Open JonathanHuot opened 7 years ago
Please retry with latest stable release.
Hi, I have the same issue.
Version:
python3 -m pip list | grep uWSGI
uWSGI 2.0.15
I'm using the following to enable the uwsgi master fifo file:
master-fifo=/tmp/uwsgi__lx__hydra__amdde_dev__dwe__dwe.fifo
When sending the chain reload instruction:
echo c > ${file}
I can see in the logfiles that sometimes I get the error uwsgi_master_fifo()/mkfifo(): File exists [core/fifo.c line 110]
More complete log:
Mon Jul 29 10:13:20 2019 - chain reload starting...
Mon Jul 29 10:13:20 2019 - chain next victim is worker 1
Gracefully killing worker 1 (pid: 24937)...
uwsgi_master_fifo()/mkfifo(): File exists [core/fifo.c line 110]
07-29 10:13:20 - INFO > amdde_dev_dwe_dwe_worker_1: Stopping external process...
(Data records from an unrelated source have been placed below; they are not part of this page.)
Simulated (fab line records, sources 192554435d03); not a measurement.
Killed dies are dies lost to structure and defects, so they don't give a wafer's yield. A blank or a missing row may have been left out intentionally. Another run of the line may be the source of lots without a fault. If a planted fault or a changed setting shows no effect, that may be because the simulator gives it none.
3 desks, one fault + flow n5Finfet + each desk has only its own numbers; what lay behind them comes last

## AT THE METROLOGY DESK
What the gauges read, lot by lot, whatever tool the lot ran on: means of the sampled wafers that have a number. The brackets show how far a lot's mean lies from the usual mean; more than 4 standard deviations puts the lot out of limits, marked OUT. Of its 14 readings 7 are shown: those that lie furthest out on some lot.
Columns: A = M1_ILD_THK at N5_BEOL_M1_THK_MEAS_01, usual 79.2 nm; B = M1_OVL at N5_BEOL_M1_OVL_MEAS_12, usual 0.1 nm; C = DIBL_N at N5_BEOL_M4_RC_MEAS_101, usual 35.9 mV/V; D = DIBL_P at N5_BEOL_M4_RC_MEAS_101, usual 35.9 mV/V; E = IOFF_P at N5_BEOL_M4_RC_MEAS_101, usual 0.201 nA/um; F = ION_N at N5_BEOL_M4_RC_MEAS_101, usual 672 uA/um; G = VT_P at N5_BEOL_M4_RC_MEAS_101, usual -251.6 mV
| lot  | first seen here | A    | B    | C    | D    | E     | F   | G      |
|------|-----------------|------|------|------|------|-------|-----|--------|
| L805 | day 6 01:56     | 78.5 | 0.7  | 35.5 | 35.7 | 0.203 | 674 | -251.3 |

Mon Jul 29 10:13:20 2019 - uWSGI worker 2 screams: UAAAAAAH my master disconnected: i will kill myself !!!
Mon Jul 29 10:13:20 2019 - uWSGI worker 3 screams: UAAAAAAH my master disconnected: i will kill myself !!!
Mon Jul 29 10:13:20 2019 - uWSGI worker 4 screams: UAAAAAAH my master disconnected: i will kill myself !!!
07-29 10:13:20 - INFO > amdde_dev_dwe_dwe_worker_2: Stopping external process...
07-29 10:13:20 - INFO > amdde_dev_dwe_dwe_worker_4: Stopping external process...
07-29 10:13:20 - INFO > amdde_dev_dwe_dwe_worker_3: Stopping external process...
The main issue about this is that the master crashes brutally in the case of mkfifo(): File exists
, so the uwsgi workers are loosing its connection to the master and killing themselves. Then, the workers are going crazy and are running on 100% CPU usage. See #296 (and maybe others).
Can't uwsgi just use the existing fifo file, or can I inject a command to remove that file if needed? In my opinion uwsgi could just use the file, because it's up to the developers/users to provide a unique file to each uwsgi!
Please help me. @xrmx
It still happens with v2.0.18. @xrmx
We have encountered the same issue as reported by @labsolution. @xrmx is there are chance this issue will be handled in the next weeks/months. Can I somehow help to solve that issue?
I've opened #2091 to log an unlink()
error if it happens - maybe this can help to debug.
Scenarios that may cause uwsgi to fail removing/creating the fifo I can come up with, but it's widely guessing...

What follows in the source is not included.